Even the C ABI many talk about, most of them don't have any idea of what they are actually talking about.
First of all, it is the OS ABI, in operating systems that happened to be written in C.
Secondly, even C binary libraries have plenty of breakage opportunities within the same std, and compiler.
ABI stability even in languages that kind of promise it, is in reality an half promise.
Bytecode, or some part of the language is guaranteed to be stable, while being tied to a specific version, not all build flags fall under the promise, and not much is promised over the standard library.
Even other good examples that go to great efforts like Java, .NET or Swift, aren't fully ABI safe.
It may be per-OS (I wouldn't try linking Linux and NT object files even if they were both compiled from C by GCC with matching versions and everything), but enough details come from C that I think it's fair to call it a C ABI. Like, I can write unix software in pascal, but in order to write to stdout that code is gonna have to convert pascal strings into C strings. OTOH, pascal binaries using pascal libraries can use pascal semantics even on an OS that uses C ABIs.
Try to link two binary libraries in Linux, both compiled with GCC, while not using exactly the same compiler flags, or the same data padding, for example things like structures.
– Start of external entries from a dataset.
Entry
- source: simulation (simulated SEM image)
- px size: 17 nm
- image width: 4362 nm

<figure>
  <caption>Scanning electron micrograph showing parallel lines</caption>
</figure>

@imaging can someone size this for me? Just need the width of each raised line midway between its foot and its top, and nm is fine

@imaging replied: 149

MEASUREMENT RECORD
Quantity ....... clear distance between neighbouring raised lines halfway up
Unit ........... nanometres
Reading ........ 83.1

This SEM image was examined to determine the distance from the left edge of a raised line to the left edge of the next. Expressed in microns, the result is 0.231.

Since committee people can explain it even better,
"To Save C, We Must Save ABI"
https://thephd.dev/to-save-c-we-must-save-abi-fixing-c-funct...
And while, yes, there are times where ABIs are broken, compiler versions affecting things would add a whole another uncontrollable axis on top of that. I would quite like to avoid a world of "this library can only be used by code compiled with clang-25" as much as possible.